Be Your Own Manufacturer
I’ve noticed a trend with the writings of Chris Anderson, former editor of Wired magazine and the author of a new book on 3-D printing called Makers: The New Industrial Revolution.
It goes like this. He comes out with a book, and the highbrow experts say it’s crazy, that this time he has gone too far. Two-three years later, the world has changed, and his predictions have come true. His critics don’t admit it (have you noticed that few people ever admit errors?). By that time, he has a new book out, and the experts again say it’s crazy. And so on it goes. He is always one step ahead, like a prophet, but without the honor he deserves.

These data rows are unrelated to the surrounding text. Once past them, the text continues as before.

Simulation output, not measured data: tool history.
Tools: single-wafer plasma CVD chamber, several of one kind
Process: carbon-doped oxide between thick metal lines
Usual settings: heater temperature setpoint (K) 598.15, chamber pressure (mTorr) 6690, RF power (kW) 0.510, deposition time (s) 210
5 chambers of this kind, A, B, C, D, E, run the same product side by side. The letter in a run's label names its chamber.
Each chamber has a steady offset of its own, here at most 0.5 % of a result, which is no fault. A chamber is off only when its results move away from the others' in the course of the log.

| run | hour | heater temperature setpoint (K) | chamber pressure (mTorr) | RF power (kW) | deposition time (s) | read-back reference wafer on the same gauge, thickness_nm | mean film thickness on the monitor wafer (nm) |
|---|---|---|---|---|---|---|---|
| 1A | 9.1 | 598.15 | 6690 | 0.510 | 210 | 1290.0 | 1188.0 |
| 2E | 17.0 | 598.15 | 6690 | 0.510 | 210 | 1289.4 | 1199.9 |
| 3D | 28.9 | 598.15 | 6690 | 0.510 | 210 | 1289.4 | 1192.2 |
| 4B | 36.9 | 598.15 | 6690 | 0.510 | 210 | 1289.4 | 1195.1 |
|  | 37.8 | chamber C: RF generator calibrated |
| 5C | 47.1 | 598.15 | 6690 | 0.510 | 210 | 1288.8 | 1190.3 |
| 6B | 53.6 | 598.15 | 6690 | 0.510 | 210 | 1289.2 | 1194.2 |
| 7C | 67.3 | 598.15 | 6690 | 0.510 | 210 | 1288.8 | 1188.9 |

In his first major book, The Long Tail (2006), he said the common culture of enterprise would die, and this is great. Instead, in the future, consumer culture will be driven by the desire to curate micro-cultures for ourselves. Technology has allowed markets to become super focused on a niche, rather than the broad swath of humanity. In fact, he said, there are more profits associated with niche-focused business than the hope of selling to every man or woman on the street.
At the time, this idea seemed crazy. The conventional wisdom of business has been that the bigger the market sector, the better. He was saying the opposite. Now we look around and see that nearly every market is a niche: No two consumers are alike. Not only that, but the biggest and best companies today (Google, Amazon, the app economy) specialize in fanatical service toward millions of tiny niches, in every way that can express itself.
Then he came out with his book Free: How Today’s Smartest Businesses Profit by Giving Something for Nothing (2010). He said that the trend is taking all consumer products down to $0 for the basic service and making money on the add-ons. In fact, business in the future will be begging people to take stuff for free.
His critics went nuts and said, “Oh, this is crazy stuff. Can’t happen.” Today, if you want to denounce his thesis, you can do it in real-time video through Google+ Hangouts, Facebook video chat, Skype, Twitter, or uncountable numbers of free services that uncountable numbers of businesses are begging you to try. Contrary to every prediction, even Facebook is making money by giving away its main product for free.
Again, I’ve not seen his critics eat humble pie.
The purpose of Makers is to explain how manufacturing is traveling on the same trajectory as communication, publishing, and media. It will devolve from big institutions to small institutions, and finally to individuals. The focus is, of course, 3-D printing. He forecasts a world without shipping, without controls, without the huge transactions costs of getting things. Instead, our shopping will consist of downloading models and printing what we need.
Crazy, right? Yes, just like his previous two books — which is to say not crazy at all.
Why has he been so consistently correct in his outlook for the market’s future? Because he is hooked into the community that is making it happen. From his position as editor of Wired, he was constantly in contact with the edgiest and most entrepreneurial companies in the world, the people who are forging a new tomorrow. He observes a pattern, explains, and sees clearly that it will win the day because it works.
By the time the rest of the world catches up to see the point, he has moved on.
Well, this month was the month that the rest of the world saw the point, and it made the headlines in a huge way. Law student Cody Wilson of Defense Distributed printed out a workable handgun called “The Liberator.”
But with every great advance in history, there are those that resist it. The government, in this case, is the chief resistance force. Anticipating this, Cody complied with every regulation, every code, and every mandate. It took nine months to stabilize and perfect the models, but he finally did it. He had a workable model for a gun that anyone on the planet could print out and use. He made one himself and released the files to the world without copyright.
The feds jumped into this scene with an order that made anyone with an ounce of technical sophistication laugh. They demanded that the files for the gun be taken down from his website. He complied.
But this accomplished nothing. Nothing on the Internet goes away, especially not if the files were released to the world. The files for “The Liberator” were quickly re-hosted at storage website Mega and many other places. Once it became clear that the masters of the universe wanted these files down, people all over the world got into the act and began spreading them everywhere, and the downloads soared into the hundreds of thousands.
In a matter of days, people were already working to remix the files and customize them for different purposes and approaches. How is this possible? These files are not physical goods. They consist of information, and information has three features that government hates: It is malleable, reproducible, and — thanks to the Internet — immortal.
In this way, as Anderson explains in his book, the world has changed dramatically in a digital age in which even physical goods take the form of information. And in the long run, there is nothing that those who purport to rule the world can do about it. They can silence one or two people, but that doesn’t cause the things they don’t like to go away.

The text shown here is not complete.